I have enjoyed 2018! Cheltenham Jazz Festival 2018 was one of the best yet and it’s great that the programme with its mix of cutting-edge jazz, more mainstream jazz and jazz related musics continues to attract big audiences. In Birmingham I have the privilege to be advising on the Jazzlines programme, working initially with Phil Woods and then with Mary Wakelam Sloan on her return from maternity leave. I always feel that a year round programme is more difficult to run and to attract audiences to as compared with festivals, but Birmingham has a thriving scene and a loyal following. It has fascinating to observe the upsurge in audiences for the current wave of young bands, such as Sons of Kemet and Ezra Collective; these concerts attract young diverse standing audiences at the Hare and Hounds who cheer and whoop during solos. It has been great to work with Leftfoot on these gigs.
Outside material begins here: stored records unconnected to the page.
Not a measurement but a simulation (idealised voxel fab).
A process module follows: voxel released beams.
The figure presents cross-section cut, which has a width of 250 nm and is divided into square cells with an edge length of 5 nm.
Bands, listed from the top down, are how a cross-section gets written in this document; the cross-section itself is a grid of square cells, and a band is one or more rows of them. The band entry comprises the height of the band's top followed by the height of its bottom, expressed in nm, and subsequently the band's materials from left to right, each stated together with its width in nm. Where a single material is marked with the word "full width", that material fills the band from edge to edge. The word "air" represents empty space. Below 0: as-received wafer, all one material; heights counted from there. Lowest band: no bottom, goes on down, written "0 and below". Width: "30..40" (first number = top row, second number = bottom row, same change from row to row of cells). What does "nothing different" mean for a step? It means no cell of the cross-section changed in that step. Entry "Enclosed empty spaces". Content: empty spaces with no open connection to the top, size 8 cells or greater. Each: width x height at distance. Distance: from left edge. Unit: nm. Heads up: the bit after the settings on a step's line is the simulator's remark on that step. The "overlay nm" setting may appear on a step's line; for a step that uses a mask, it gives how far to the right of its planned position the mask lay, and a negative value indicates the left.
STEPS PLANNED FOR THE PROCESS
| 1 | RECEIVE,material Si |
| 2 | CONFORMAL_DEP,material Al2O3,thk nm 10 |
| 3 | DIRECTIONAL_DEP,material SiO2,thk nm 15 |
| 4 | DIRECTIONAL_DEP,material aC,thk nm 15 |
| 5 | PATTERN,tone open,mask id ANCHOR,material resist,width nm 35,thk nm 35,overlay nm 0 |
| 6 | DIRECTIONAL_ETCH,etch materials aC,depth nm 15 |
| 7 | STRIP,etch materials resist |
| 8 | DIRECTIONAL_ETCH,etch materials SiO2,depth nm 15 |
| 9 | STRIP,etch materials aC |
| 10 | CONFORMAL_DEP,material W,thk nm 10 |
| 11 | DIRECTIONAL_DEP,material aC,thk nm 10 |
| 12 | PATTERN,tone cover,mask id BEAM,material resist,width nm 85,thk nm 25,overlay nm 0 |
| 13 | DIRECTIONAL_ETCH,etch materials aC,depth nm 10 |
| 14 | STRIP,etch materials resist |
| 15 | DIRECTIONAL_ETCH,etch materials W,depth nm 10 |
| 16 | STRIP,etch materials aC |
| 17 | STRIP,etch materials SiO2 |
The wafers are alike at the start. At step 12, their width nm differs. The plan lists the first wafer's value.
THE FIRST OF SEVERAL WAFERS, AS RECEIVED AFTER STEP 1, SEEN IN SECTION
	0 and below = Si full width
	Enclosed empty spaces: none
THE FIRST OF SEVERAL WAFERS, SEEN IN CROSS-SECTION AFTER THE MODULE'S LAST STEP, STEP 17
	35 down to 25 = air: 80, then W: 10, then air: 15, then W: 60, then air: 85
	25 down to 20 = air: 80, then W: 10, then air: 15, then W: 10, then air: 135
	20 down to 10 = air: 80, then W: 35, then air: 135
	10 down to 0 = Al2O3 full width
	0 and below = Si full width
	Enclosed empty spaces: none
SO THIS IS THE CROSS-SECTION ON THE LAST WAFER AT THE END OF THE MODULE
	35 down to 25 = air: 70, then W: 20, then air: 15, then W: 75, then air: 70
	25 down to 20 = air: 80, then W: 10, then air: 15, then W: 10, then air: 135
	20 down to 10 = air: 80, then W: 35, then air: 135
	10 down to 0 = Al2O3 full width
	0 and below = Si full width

I have also enjoyed working with Andy Woodhead on the Fizzle programme and on the TDE Promotions events in the Lamp Tavern, the lovely Hexagon Theatre at mac, in the Eastside Jazz Club at the Royal Birmingham Conservatoire and at the Hare and Hounds.
These were my favourite gigs and events in no particular order:
The 4-date tour with Paul Dunmall Quintet with Percy Pursglove, Steve Tromans, Dave Kane and Hamid Drake (TDE Promotions)
Two residencies for American artists in the Jazz Department at the Conservatoire: Peter Evans and Sam Pluta in February, and Tim Berne and Matt Mitchell in October. Both culminated in wonderful gigs with the jazz students. (Jazzlines and TDE Promotions)
Mark Guiliana Quartet at CBSO Centre (Jazzlines)
Jim Bashford Quartet at Eastside Jazz Club (Jazzlines)
Rachel Musson’s It Went This Way commission (TDE Promotions in the Surge Festival)
Lucia Cadotsch, Kadri Voorand and Elaine Mitchener/Alex Hawkins Quartet at Cheltenham Jazz Festival
Yazz Ahmed’s Hafla Band at CBSO Centre (Jazzlines)
The two tours set up by Jez Matthews of Jazz at the Lescar and the Jazz Promotion Network with Samantha Wright Quintet, Bela Horvath Trio, Josh Schofield Quartet and Morpher
A whole series of European bands in the Hexagon Theatre at mac : Malaby/Bonnet/Darrifourcq, Leila Martial’s Baa Box, Velvet Revolution (all TDE Promotions) plus Pablo Held Trio with special guest Percy Pursglove at Eastside Jazz Club (Jazzlines) and Tin Men and the Telephone’s residency in The Lab at the Conservatoire.
The 6 co-promotions at the Hare & Hounds between Leftfoot and Jazzlines with Sons of Kemet, Youssef Dayes, Kamaal Williams, Alfa Mist, Ezra Collective and Soweto Kinch
Luis Vicente and Lori Freedman at Lamp Tavern, both playing with Mark Sanders (Fizzle Gigs)
Amir el-Saffar’s Rivers of Sound at Kings Place (London Jazz Festival)
Jason Moran’s tribute to James Reese Europe and the Harlem Hellfighters at the Barbican (Serious)
A few negatives:
The loss of the Jazz Breakfast blog site
The ever decreasing coverage of jazz in the national media
The small crowd for Snack Family at the Hare and Hounds in October; it’s a great band mixing a kind of gothic rock with free improvisation. It was one of my gigs of the year.
I go to so many gigs and prefer to get my fix with live music, so do not have much time for listening at home. So I am yet to catch up with recent discoveries of albums by Coltrane, Dolphy et al. and the latest from Wayne Shorter. But in recent weeks I have enjoyed albums from the Hubro label in Norway, especially one entitled Brødløs by guitarist Geir Sundstøl and another entitled Building Instrument by the Mangelen Min group. I have also listened to and enjoyed an album led by Samuel Hällkvist, the guitarist who appeared at the recent gig with Yazz Ahmed’s Hafla Band. It’s on the Swedish Boogie Post label and features a large ensemble which includes guitarist producer David Torn, who has had a clear influence on Samuel’s wonderfully expansive writing.
Some Nice Surprises
I picked up two albums on vinyl with Stan Sulzmann in duo format at the celebration of Stan’s 70th Birthday, both with pianists, one with John Taylor and the other with Tony Hymas. Both are delightful albums: the one with John Taylor is called Everybody’s Song But My Own, an album of tunes written by Kenny Wheeler, and the other with Tony Hymas is called Krark on which Tony Hymas plays some stunning solos on keyboards as well as grand piano.
At the time of writing The Baggies are third in the Championship and scoring goals!